Soccer takes the Prize but Machine Intelligence is the Winner
The annual conference of the BCS Specialist Group on Artificial Intelligence hosts the BCS Machine Intelligence Competition. The competition is definitely not a group of researchers reading out academic papers, it is a step into a world of risk for most competitors. In the words of Rick Magaldi from British Airways, the competition is an opportunity for system developers to fling themselves into the unknown in front of an audience of critical and knowledgeable observers to see if their systems can fly, figuratively speaking. Each competitor offers a live demonstration of a system that is judged by how much progress it represents to the development of Machine Intelligence. The audience don’t know about the technology or the theory, they judge the entry on what it actually does during the demonstration.

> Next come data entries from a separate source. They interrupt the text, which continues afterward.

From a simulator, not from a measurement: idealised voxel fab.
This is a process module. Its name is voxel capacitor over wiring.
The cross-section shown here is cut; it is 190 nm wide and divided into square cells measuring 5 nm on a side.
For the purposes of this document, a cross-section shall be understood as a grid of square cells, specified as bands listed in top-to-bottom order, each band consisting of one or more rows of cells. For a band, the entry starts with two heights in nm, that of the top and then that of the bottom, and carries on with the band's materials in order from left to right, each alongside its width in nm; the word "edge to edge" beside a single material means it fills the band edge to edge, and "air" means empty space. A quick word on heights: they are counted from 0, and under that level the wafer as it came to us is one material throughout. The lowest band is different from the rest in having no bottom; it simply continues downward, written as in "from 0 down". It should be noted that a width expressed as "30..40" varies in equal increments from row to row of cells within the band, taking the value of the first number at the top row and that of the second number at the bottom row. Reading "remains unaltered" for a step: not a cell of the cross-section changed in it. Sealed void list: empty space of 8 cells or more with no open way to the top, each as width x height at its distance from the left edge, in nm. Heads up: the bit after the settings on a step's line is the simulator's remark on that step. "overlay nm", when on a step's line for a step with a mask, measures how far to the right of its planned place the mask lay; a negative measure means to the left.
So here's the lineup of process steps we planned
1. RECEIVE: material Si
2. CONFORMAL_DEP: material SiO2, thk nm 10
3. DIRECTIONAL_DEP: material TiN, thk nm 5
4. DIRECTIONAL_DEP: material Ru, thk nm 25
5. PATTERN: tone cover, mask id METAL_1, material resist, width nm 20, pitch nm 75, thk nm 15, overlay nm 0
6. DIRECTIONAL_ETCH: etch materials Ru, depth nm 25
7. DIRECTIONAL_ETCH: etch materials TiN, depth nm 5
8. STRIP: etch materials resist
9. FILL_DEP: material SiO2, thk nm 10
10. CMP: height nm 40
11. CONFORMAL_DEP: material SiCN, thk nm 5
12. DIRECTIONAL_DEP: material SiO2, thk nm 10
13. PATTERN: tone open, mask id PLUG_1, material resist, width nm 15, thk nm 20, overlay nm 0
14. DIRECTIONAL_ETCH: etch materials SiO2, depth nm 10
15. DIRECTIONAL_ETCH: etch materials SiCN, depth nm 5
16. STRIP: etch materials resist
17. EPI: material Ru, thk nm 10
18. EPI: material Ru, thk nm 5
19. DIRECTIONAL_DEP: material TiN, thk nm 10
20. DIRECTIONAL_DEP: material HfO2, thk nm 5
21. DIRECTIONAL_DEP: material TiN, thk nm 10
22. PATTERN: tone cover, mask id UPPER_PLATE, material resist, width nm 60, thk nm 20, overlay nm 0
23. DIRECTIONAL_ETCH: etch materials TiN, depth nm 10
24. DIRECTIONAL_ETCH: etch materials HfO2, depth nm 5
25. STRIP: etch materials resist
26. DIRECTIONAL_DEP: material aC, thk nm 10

This year, four excellent demonstrations produced a close run competition, but the winner, with a late goal, was a system presented by Martin Rhodes and Simon Coupland from De Montfort University, that uses evolutionary algorithms to work out which of thousands of options is the best way to take a free kick. The 15 minute demonstration consisted of several examples, each based on an actual free kick. The demonstrators first showed a real free kick from a recent soccer game and then set their system to work on the same problem faced by the kicker. A screen display showed the system testing out many ideas before suggesting the ones that were, it thought, most likely to result in a goal. In some cases, the system derived the same kick as the one actually used by the kicker before suggesting alternative options. In other cases the system disagreed with the kicker and suggested a different option from the one used.
Whilst the human soccer player probably drew on years of experience and practice to work out the best kick; the computer system had to rely on the physics of ball spin and momentum and a range of other variables to produce a winning kick. One of the kicks tested by the system was a goal scored by David Beckham. Maybe his secret was to use a similar system to learn from, or maybe not.